I hate admitting, seeing as I'm a Creative Writing minor and a Acting major that I've never seen this film before today. Obviously it was fantastic, and seeing as the kind of week its been, I'm pretty far from an unbiased judge, but there's a little bit in here for everyone. It's spirited and high energy and all the boys are really colorful characters. The writing is sincere about what it means to be a teenager, and that comes with the ups and downs and all the passion that a bunch of cooped up non-conforming teens can muster.
"Peter Weir's film makes much noise about poetry, and there are brief quotations from Tennyson, Herrick, Whitman and even Vachel Lindsay, as well as a brave excursion into prose that takes us as far as Thoreau's Walden. None of these writers are studied, however, in a spirit that would lend respect to their language; they're simply plundered for slogans to exort the students toward more personal freedom. At the end of a great teacher's course in poetry, the students would love poetry; at the end of this teacher's semester, all they really love is the teacher." ~ Roger Ebert
I'mma lose a lot of my fans. All like ... ten of you over this one, but I've rarely agreed with Roger Ebert over the years. I was a bit young for him when his show was on TV ... or my Grandparents just never put it on. Could go either way. All I remember for certain are the lyrics to the theme songs for Gilligan's Island and Mr. Ed.
So, renowned as he is, well, I never really agreed with him. Frankly, a film about education is one thing, a film about a teacher's effect is another. I mean, the simple fact that a group of students are getting together outside of class to read poetry in a cave seems to signify to me that they're appreciating the language. Maybe I'm wrong. Maybe they're putting forth the effort and risking the repercussions just to imitate the teacher Ebert is implying they love more than the poetry, but hell, they were doing more than any of the kids I went to school with. It wasn't until college that I got invited to a cave in the desert to read poetry by firelight. And none of them stood on desks as far as I know.

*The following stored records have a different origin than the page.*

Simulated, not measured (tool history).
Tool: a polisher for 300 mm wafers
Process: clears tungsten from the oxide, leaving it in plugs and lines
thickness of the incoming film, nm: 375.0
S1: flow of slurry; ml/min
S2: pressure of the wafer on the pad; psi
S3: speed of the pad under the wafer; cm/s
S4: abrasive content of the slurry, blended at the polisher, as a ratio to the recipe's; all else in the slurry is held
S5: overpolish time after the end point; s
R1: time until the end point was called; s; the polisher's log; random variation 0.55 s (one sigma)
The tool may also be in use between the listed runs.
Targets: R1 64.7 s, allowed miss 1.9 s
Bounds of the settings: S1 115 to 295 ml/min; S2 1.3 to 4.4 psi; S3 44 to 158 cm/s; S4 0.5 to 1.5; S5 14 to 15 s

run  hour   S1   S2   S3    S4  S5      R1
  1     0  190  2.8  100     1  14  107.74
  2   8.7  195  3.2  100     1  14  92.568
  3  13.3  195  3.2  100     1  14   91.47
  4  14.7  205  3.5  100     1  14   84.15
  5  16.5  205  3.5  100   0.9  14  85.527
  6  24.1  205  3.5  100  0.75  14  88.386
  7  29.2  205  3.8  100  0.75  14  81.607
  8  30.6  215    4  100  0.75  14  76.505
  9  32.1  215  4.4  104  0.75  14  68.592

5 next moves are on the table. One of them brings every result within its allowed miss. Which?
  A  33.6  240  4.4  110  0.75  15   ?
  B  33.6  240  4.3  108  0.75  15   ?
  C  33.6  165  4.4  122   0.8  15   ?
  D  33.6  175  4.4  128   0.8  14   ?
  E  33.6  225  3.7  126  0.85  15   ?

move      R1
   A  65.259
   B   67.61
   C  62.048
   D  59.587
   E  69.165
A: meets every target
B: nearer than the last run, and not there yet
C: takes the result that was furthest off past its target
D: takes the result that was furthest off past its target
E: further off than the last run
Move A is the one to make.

"Before you run off expecting "Robin Williams Live": He not only turns in an acting performance (and a nicely restrained one at that), but he's not on screen half the time. "Poets" is about his influence, or teacher John Keating's influence, on a crop of impressionable young lads at Vermont's "Welton Academy" (actually Delaware's St. Andrew's), where learning is something you take twice daily, so you can wake up a doctor in the morning ... "Poets" peals a bell for intellectual freedom, creativity and, if nothing else, more Robin Williams movies."
The film made me pull all my books on writing off the shelf. On Writing by Stephen King, Ray Bradbury's Zen and the Art of Writing ... even Strunk and White's The Elements of Style. I guess that means I'm an impressionable young lad then! Me, and I've noticed, a lot of other people who were touched by this movie. As sad as it is to finally see this film after Robin William's passing, it's fortunate that I didn't see it before High School. I'd have been even more difficult to rear in by my teachers, most of whom respected me more as a person than a student already.
Plot & Characters — So what do we have? As previously stated, for I am lord redundant, we have a bunch of impressionable young lads who's minds are expanded by the unorthodox teachings of John Keating's, played wonderfully by Robin Williams. This film has become a rallying cry for so many people, and I can definitely see why. It's not often that one can relate to the majority of an ensemble cast so well. I think we all have a little bit of each character to one degree or another, and depending on who we're with, that changes.
Sometimes I'm the wild one. Sometimes I'm the brave one. Sometimes I'm the scared one, and the film cycles through these rampant hormonal states with grace and charm. The poetry scenes draw you in, and Keating's speeches are delivered with the kind of power few actors outside Williams could muster ... although I understand at one point Dustin Hoffman was set to play the part. Not that I think he'd have done better, but as talented as Hoffman is, I'd love to have seen his interpretation.
A Personal Tangent —
So I want to share something here though that I ... well, I try to keep this blog light on the personal details. I never set out to write a personal blog, and usual find them overly self indulgent. My life is interesting. My daily life is fairly dull. So if you're not interested in personal gobblety-gook, click away now.
When I was just-turned sixteen, I was not an exemplary student. I was oftentimes in danger of failing and usually only passing by the skin of my teeth. I graduated highschool by writing 3 extra papers during the time allotted for the final, raising my English grade from 17% to a B. One of said papers was a research paper (five sources) on a book I hadn't read. No one can accuse me of buckling under academic pressure.
So just-turned sixteen Godzello is nearly failing his classes, but he has a leading part in the school's Tribute To Broadway Showcase. His father tells him that because of his grades he will have to drop out. The week before we opened the show.
I was horrified, devastated, and, as many sixteen year olds find themselves, enraged.
So while watching Dead Poets Society, I couldn't help to relate to Robert Sean Leonard's character Neil Perry. I started feeling emotions that I hadn't felt in years. I wish that I'd had a teacher like John Keating at the time (I had some who came pretty close). So, major spoiler upcoming.
MAJOR SPOILER WARNING
When Neil killed himself, it rocked me. I don't know how else to describe it other than the road not traveled. I could have been there. I could have chosen to make that decision. In a weird way, the movie made me realize how close I was. At the time all I was thinking about was the play.
So, in my personal version of the events, after a very heated debate (and when I say heated, I'm abusing understatement) I walked out, at sixteen, creating a domino effect (involving me going back and getting kicked out again) that climaxed in me being informally adopted by my lesbian-ex-girlfriend's family, where I lived for six more years, before transferring to University to study theatre.
To reel this back in, I can see why this film resonates with so many, and reaffirms my sadness at the loss of Robin Williams to the world. Bangarang, my captain, bangarang.